The EU has already taken on some of our suggestions for things it could do to better protect our rights and keep our democracies healthy. For example, a new fund for rights and democracy groups, and the ability to cut off EU money to authoritarian governments. The new annual report of the European Commission is another one of our ideas. This kind of annual check-up on EU governments could help to shed light on problems as they start to emerge in EU countries. That can allow the EU to step in at an early stage before threats to democracy become harder to reverse, such as in Hungary and Poland.
The Commission is going to publish its report in September. Right now, it's still collecting information about the situation. And Liberties has sent in its own report with information from some of our members.
Our report covers 8 EU countries: Bulgaria, Croatia, Hungary, Italy, the Netherlands, Poland, Romania and Spain. It shows that threats to democracy and rights in the EU are not just an issue in countries ruled by governments with an authoritarian agenda, like Poland and Hungary. Although the situation in those countries is a lot more serious, we can see similar trends in other parts of the EU. Here are our top four concerns:
- Courts are not independent and efficient enough. This is a big issue: when things go wrong in life and we have to turn to the courts. And we want the chance to give our side of the story and to have someone impartial take a fair decision.
- Government corruption is still very common in some countries, and many governments aren't doing a good job of uncovering cases and bringing corrupt politicians to justice. If a government is corrupted, it means politicians are taking decisions that put their own friends and family first instead of us.
- The media is not able to do its job properly: in some cases, journalists can't report freely because governments control the public broadcaster. In other cases, journalists are afraid to publish their investigations because they are afraid of lawsuits or attacks. Sometimes, independent media companies just don't have the money they need to pay journalists. If we want a healthy democracy, we need a free and independent media so we can keep track of what our governments are doing.
- Several governments are making it more difficult for people to work together by forming associations or holding peaceful protests. This means it is harder for us to organise ourselves to speak with one voice and make our representatives pay attention to our opinions.
Liberties has given a number of suggestions to EU leaders to solve these problems. For example:
- The EU could take countries to court more frequently when they break EU laws that help to protect an independent media or stop corruption. At the moment, the European Commission does not always start these cases, even though it has the power to do so.

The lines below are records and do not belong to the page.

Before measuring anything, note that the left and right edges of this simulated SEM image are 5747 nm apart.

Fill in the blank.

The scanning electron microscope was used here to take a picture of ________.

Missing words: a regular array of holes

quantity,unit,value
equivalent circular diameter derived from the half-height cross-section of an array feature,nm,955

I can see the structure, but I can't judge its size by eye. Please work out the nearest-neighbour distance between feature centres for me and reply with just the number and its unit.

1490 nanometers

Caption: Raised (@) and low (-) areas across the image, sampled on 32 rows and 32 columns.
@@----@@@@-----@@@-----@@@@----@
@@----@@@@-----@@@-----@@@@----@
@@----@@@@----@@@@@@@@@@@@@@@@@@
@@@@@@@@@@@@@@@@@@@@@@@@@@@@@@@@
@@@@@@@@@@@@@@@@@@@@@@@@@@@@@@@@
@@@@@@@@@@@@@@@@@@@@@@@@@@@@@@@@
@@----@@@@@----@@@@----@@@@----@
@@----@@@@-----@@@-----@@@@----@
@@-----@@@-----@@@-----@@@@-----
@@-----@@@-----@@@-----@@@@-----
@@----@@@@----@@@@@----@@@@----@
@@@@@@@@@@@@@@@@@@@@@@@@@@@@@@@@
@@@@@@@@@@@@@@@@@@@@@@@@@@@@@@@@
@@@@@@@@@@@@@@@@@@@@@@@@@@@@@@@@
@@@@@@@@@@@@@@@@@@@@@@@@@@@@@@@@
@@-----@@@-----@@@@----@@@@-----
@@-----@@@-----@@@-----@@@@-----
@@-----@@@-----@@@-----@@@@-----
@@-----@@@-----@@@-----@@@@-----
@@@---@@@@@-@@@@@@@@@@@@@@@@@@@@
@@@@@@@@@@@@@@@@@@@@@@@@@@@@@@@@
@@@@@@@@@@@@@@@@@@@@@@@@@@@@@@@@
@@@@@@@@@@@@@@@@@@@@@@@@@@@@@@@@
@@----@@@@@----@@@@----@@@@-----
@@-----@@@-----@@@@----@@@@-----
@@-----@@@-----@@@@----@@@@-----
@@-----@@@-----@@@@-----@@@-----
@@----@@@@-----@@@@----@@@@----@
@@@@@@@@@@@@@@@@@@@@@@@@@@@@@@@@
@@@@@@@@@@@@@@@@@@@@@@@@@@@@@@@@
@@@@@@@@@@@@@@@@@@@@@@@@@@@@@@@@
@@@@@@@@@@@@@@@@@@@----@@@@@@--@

- The EU could put more political pressure on governments that deliberately attack democracy and rights. For example, the European Commission could include recommendations to each government in its report. This would make it clear what each country is expected to do to solve problems that the Commission spots. However, the Commission does not plan to include recommendations.
- The EU could make sure that organisations that help make democracy work properly have enough money. For example, independent journalists and rights and democracy groups. They are important to make sure the public can have a well-informed debate about what the government is doing, help the public speak to politicians about their concerns and bring court cases when governments ignore the law.